Some were pretty ticked off at the whole stunt, while others were just glad to hear about new Fallout. Now that the dust has cleared and information is starting to come to light, there’s a whole new element of this debacle for fans to argue about.

As it turns out, war eventually does change, and so does the Fallout franchise. Apparently, Fallout 76 is going to be an online survival RPG in the vein of Rust, DayZ, ARK, Conan Exiles, and Metal Gear Survive.

Wait … what? 

Editor’s Note: This is all entirely based on preliminary information. While the voice-over segment from the teaser and leaked info from a reliable source all indicate this is the direction the game will go, we don’t have official confirmation on that from Bethesda yet (and won’t until E3).

Chasing Trends 

According to a report from Kotaku, what was originally a planned multiplayer aspect for Fallout 4 eventually became the survival experience that will be presented in Fallout 76. 

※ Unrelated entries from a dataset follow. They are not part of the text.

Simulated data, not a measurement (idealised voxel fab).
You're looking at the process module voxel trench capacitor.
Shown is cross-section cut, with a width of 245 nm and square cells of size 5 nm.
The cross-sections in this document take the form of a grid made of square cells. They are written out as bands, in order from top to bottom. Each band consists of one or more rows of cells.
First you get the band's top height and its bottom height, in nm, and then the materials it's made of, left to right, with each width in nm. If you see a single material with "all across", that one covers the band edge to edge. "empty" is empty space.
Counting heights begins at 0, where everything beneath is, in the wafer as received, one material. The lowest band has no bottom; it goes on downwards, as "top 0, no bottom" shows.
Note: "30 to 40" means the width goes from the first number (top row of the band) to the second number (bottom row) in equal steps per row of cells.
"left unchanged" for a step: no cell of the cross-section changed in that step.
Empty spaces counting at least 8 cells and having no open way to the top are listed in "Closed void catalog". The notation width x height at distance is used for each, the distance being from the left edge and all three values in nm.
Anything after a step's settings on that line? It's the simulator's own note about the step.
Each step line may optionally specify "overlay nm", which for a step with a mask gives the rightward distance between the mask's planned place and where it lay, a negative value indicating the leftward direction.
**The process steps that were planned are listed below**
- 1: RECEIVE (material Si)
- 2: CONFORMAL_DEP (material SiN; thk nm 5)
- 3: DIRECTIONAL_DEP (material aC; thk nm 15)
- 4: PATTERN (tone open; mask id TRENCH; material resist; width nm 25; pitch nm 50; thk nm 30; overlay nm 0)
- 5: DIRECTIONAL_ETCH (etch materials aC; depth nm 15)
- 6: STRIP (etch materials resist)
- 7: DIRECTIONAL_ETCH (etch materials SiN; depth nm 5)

After the disappointing step backward that was Fallout 4, it’s clear the series needed a change … but it seems like this is the exact wrong change to make. Fans wanted a better story and more dialogue choices, not less of that and more of the settlement building.

Like the current field of battle royale games, the survival genre is already starting to feel a little crowded and overblown. Chasing trends worked out extremely well for Fortnite but seems like it’s less likely to be a slam dunk here with Fallout.

All the current survival RPGs have their fair share of bugs and issues that make it feel like we haven’t yet seen the pinnacle of this style of game. But since we’re talking about Bethesda, the notion that Fallout 76 will arrive bug-free is laughable.

 Clearly, nothing like this will ever be seen in Fallout 76.

A Cash Grab That’s Destined to Fail

Expanding out the settlement-building element is not in itself a terrible notion, but making survival and building the focus of the game at the expense of the core Fallout gameplay is a resoundingly bad idea.

A huge opportunity for microtransactions and getting nickel-and-dimed on cosmetic DLC is obvious with a survival entry. Sadly, the scourge that is games-as-a-service is here, and it’s here to stay until people stop buying those games and spending money on those loot boxes.

The only way to win this battle is to not play at all, forcing the publishers and developers to give gamers what they want by voting with their wallets.

Most bizarre of all is that we know ahead of time that this will be a flop without even having to look at the fan reaction. There was a case study just a few months back examining how this change in style can crash and burn for a big-name developer. Just ask Metal Gear Survive how well that transition went.

 Yeah, me too.

History Repeats Itself

When you see where the comments from the fans are going, just how poorly Fallout 76 is going to perform becomes crystal clear.

Comments on the announcement video page and most every single post about this game are filled to the brim with “please be single player, please be single player, please be single player” comments or a hashtag like #saveplayer1.

The fans know what they want, and they know what hasn’t worked in the past. When this series tries to leave its roots, the results are never as well received as the base games.

For all the hardcore fan fury over Fallout 3 basically being Elder Scrolls with guns, even the later Bethesda numbered entries are still a significant improvement over the spin-offs.

Personally, I was a fan of Fallout Tactics (with a few patches and mods to fix the bigger issues), but there’s no question that it lagged in sales and had major flaws. That unfortunate Brotherhood of Steel console spin-off was easily the worst of the series and an experiment best forgotten entirely. 

Fallout Shelter, meanwhile, is an amusing oddity to idle away your time in the bathroom, but not really anything to devote hundreds of hours in like Fallout 2 or New Vegas.

Why Won’t Bethesda Listen to the Fans?

While it’s certainly not out of the question for Fallout to be successful by branching out in new ways, that hasn’t ever been the case in the past.

Exploring a wilder, less settled wasteland a mere 20 years after the bombs dropped is ripe for an excellent story and a killer game experience, but exploring that setting in a multiplayer survival mode is seriously dampening fan enthusiasm.

The consensus among online comments is clear: We want Obsidian to give us a New Vegas 2. Barring that — and it is sadly clear that won’t be happening — we want a single-player Fallout game that gets rid of the issues from Fallout 4, with more dialogue options that actually change quest outcomes.

A return to isometric, old-school goodness would be cool (and we’ve seen that retro style work and sell with Pillars of Eternity, Tyranny, Torment: Tides of Numenera, and so on), but even something like Fallout 3 with none of the missteps of its erstwhile successor would be fabulous.

Sadly, we’re going to get a trend-chasing spin-off that will inevitably fail to live up to the spirit of the series.

What do you think — are you excited at the prospect of a Fallout survival game, or will you be saving your hard-earned caps for the next single-player iteration?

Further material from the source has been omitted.